Fabian v County of Suffolk |
2018 NY Slip Op 07093 |
Decided on October 24, 2018 |
Appellate Division, Second Department |
Published by New York State Law Reporting Bureau pursuant to Judiciary Law § 431. |
This opinion is uncorrected and subject to revision before publication in the Official Reports. |
Decided on October 24, 2018 SUPREME COURT OF THE STATE OF NEW YORK Appellate Division, Second Judicial Department
RUTH C. BALKIN, J.P.
CHERYL E. CHAMBERS
SHERI S. ROMAN
JOSEPH J. MALTESE
FRANCESCA E. CONNOLLY, JJ.
2017-00393
(Index No. 61164/13)
v
County of Suffolk, et al., respondents.
Cannon & Acosta, LLP, Huntington Station, NY (June Redeker of counsel), for appellant.

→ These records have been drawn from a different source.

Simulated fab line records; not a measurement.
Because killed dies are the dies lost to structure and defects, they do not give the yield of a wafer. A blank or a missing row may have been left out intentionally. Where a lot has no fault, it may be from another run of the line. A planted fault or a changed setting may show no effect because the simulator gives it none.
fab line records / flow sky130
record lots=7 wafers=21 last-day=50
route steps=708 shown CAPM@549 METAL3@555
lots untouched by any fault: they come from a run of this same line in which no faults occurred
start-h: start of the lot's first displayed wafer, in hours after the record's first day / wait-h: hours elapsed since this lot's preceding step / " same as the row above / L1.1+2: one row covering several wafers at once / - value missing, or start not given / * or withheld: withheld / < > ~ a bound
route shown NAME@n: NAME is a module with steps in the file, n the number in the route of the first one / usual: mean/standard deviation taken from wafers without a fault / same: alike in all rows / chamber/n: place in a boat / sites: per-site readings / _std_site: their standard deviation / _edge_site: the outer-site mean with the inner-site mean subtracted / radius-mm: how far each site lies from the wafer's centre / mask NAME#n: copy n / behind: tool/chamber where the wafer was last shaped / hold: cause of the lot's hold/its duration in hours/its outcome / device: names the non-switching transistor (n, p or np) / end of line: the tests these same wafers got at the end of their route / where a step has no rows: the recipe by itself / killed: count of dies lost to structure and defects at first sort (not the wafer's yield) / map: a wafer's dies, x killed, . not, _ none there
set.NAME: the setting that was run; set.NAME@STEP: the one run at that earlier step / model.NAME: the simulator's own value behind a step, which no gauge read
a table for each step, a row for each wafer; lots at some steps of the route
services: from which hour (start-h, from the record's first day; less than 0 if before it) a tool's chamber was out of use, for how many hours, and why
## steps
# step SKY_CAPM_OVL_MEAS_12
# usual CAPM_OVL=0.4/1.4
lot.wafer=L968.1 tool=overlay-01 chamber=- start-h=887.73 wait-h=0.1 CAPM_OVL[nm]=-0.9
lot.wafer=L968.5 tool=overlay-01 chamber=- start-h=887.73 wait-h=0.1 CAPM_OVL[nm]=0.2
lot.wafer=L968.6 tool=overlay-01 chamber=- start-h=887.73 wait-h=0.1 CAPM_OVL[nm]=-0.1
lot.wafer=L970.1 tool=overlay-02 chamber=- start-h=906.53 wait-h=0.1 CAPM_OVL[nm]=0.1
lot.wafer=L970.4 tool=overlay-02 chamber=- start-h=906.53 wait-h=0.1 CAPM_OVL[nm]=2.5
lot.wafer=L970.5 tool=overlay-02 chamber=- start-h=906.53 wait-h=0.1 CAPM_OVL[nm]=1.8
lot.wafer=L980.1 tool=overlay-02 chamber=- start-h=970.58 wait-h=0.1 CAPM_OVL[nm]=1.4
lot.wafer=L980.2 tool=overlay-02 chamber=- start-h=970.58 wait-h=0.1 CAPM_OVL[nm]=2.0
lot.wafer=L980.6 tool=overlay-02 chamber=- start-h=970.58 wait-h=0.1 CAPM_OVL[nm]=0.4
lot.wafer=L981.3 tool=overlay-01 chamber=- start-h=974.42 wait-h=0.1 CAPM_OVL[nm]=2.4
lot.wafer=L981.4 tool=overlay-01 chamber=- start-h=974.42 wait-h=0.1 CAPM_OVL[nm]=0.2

Mark A. Cuthbertson, Huntington, NY (Matthew DeLuca of counsel), for respondents.
DECISION & ORDER
In an action to recover damages for personal injuries, the plaintiff Jose R. Fabian appeals from an order of the Supreme Court, Suffolk County (Denise F. Molia, J.), entered December 19, 2016. The order, insofar as appealed from, granted that branch of the defendants' motion which was for summary judgment dismissing the complaint insofar as asserted by the plaintiff Jose R. Fabian on the ground that he did not sustain a serious injury within the meaning of Insurance Law § 5102(d) as a result of the subject accident.
ORDERED that the order is affirmed insofar as appealed from, with costs.
The plaintiffs, Jose R. Fabian and Cindy Membreno, commenced this action to recover damages for personal injuries they each allegedly sustained in a motor vehicle accident that occurred on November 28, 2012, in Suffolk County. The defendants moved for summary judgment dismissing the complaint on the ground that each plaintiff did not sustain a serious injury within the meaning of Insurance Law § 5102(d) as a result of the subject accident. The Supreme Court granted that branch of the defendants' motion which was for summary judgment dismissing the complaint insofar as asserted by Fabian. Fabian appeals.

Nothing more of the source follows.